25 October 2017

Hiring Software Developers

The traditional hiring process—source a billion resumes, eliminate them based on keywords, interview the top hundred people, then pick one—is pretty broken. Fundamentally, filtering by pre-existing experience with your tech makes you miss the enormous swath of smart people who could get up to speed on your stack quickly, and potentially become tremendously valuable to you. Whenever I hear people lament that it’s impossible to hire developers, my first question is always: how many good devs are you excluding from your search?

In addition to unduly weighing resume keywords, the traditional interview process also massively penalizes people who can’t code or problem solve under pressure. There’s a certain class of people who do well in high-pressure interviews, but that skill isn’t strongly correlated with overall value as a developer.

The alternative to all this is: just have people write code that exemplifies the role you’re hiring for. We wanted anyone who might be a good fit to apply, and we would narrow our choices by comparing the code they wrote.

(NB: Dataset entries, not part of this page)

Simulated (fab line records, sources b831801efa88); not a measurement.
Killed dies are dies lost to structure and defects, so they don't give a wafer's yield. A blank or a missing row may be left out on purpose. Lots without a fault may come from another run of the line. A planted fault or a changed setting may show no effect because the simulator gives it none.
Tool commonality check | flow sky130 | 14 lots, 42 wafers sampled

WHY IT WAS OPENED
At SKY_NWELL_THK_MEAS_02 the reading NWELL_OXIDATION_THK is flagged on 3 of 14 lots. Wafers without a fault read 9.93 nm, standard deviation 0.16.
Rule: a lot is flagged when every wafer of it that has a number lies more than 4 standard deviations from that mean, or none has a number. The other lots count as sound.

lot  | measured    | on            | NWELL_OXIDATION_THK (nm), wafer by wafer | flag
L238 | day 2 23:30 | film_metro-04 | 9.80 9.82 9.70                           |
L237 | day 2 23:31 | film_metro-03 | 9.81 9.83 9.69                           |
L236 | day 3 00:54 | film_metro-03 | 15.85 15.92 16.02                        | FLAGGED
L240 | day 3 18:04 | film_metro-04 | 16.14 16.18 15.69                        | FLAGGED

At a high level, our interview process looked like this:

  1. A blog post asking for applicants. (This obviously only worked because we have a large number of developers reading our blog; I think the same principles could have applied to a StackOverflow job listing and the like.)
  2. A preliminary chat over email, to answer any questions they have and generally make sure they aren’t vastly under-qualified.
  3. A small set of “homework” problems—problems that are characteristic of the most difficult type of work they’d be doing, with a definite right answer (or set of right answers).
  4. A phone interview with the top performers on the “homework” questions.

Let me break down how we handled each of these stages…

The call for applications

In our blog post, we were very careful not to eliminate any potential hires. We wanted to hear from any smart, self-disciplined developer, period, and let the homework problems show us who to pursue.

In retrospect, specify a CS degree as a requirement was a mistake, one we won’t make next time; one of the two candidates we hired doesn’t have a degree, and he’s one of the strongest developers I’ve ever met. I hate to think that we would have weeded him out for no reason at all if he hadn’t had the self-confidence to apply anyway. Strong self-confidence is not a job requirement!

The instructions in the post were simple: send us an email introduction  with a brief overview of a project (or projects) you’ve enjoyed working on, and a discussion of projects you have not enjoyed working on. I tried to make it clear: there’s no need to stress about this email!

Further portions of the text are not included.